When we face bugs or performance issues in production we have to worry about how we can make a good analysis without worsering the situation. Reproducing a problem in staging or in a development environment is a real challenge. And debugging tools are often not so easy to use in production without making a huge impact on applications.
Linux developers have made a special effort in recent years to provide indicators for profiling system ressource usage such as CPU or memory with a very low overhead on the system. Brendan Gregg has developed a visualization technique called Flame Graphs for charting these metrics.
A common approach for CPU profiling is the sampling of stack traces. perf is an amazing tool for observing and capturing system performance metrics.
The generation of Flame Graphs depends on perf capturing call frames.
# perf record -F 99 -a -g -- sleep 60
This produces a raw data file.
The call frames we need are there.
We just have to process this data with a reporting tool.
# perf script | ./stackcollapse-perf.pl | ./flamegraph.pl > perf.svg
A flame graph represents a collection of stack traces (or call stacks) shown as a flame or inverted icicle layout.

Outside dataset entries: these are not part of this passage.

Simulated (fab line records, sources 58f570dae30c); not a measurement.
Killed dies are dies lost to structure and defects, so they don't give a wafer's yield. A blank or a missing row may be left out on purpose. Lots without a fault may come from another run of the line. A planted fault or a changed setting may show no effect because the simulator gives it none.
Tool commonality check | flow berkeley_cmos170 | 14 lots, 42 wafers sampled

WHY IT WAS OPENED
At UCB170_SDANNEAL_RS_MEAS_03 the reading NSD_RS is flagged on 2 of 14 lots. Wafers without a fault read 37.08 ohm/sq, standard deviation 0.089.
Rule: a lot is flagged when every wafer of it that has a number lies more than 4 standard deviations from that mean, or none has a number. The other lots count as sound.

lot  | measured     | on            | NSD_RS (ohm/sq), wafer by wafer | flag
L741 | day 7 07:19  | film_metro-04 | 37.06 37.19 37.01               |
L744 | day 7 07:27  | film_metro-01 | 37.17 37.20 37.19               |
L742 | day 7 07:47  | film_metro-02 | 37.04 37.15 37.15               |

A stack trace is organized in columns which contain a superposition of boxes; each box is a function (i.e. call/stack frame):
- The y-axis is the stack depth. The top box shows the call frame that was on-CPU when the stack was captured and every box below represents the ancestry.
- The x-axis does not really show the flow of time. The left to right reading has no special meaning because boxes are ordered alphabetically. Identical adjacent functions are merged.
- The box width represents the frequency at which the function was found in the capture (including ancestry). Wide boxes were more present than narrow boxes.
- Mouse-over on a box shows a tooltip that displays number of calls for this function
- The flame zooms horizontally when you click on a box
- Search, which support s regular expressions, shows a highlight of terms in the graph
While examining the graph you can visually trace function calls with ancestry and identify where CPU is consumed and detect abnormal behavior.
But it’s not always possible to generate the graph especially for applications that don’t export function names in stack traces. gcc can reuse the frames pointer as an optimization making profiling back impossible. In this case, if you capture stack traces, you will not see function names nor the ancestry. For example, Java is typically compiled with this limitation. Brendan has developed a patch in OpenJDK to avoid this limitation. The patch was accepted and also introduced in Oracle JDK starting from version 1.8.0u60.
It introduces a new option:
The patch is only available in JDK not in JRE.
Keep in mind that Netflix tests show an extra cost of CPU between 0 and 3% depending on workload. Using kernel profilers give us the possibility to show CPU time spent in Java methods and interaction between Java, system librairies and kernel. Dedicated Java profilers like jmaps are limited to the JVM and can’t see what happens outside.
Flame Graphs is really an amazing technique to faithfully visualize applications’ behavior directly in production with a minimum impact on client services. We now have a new string to our bow helping us to ensure our services quality insurance.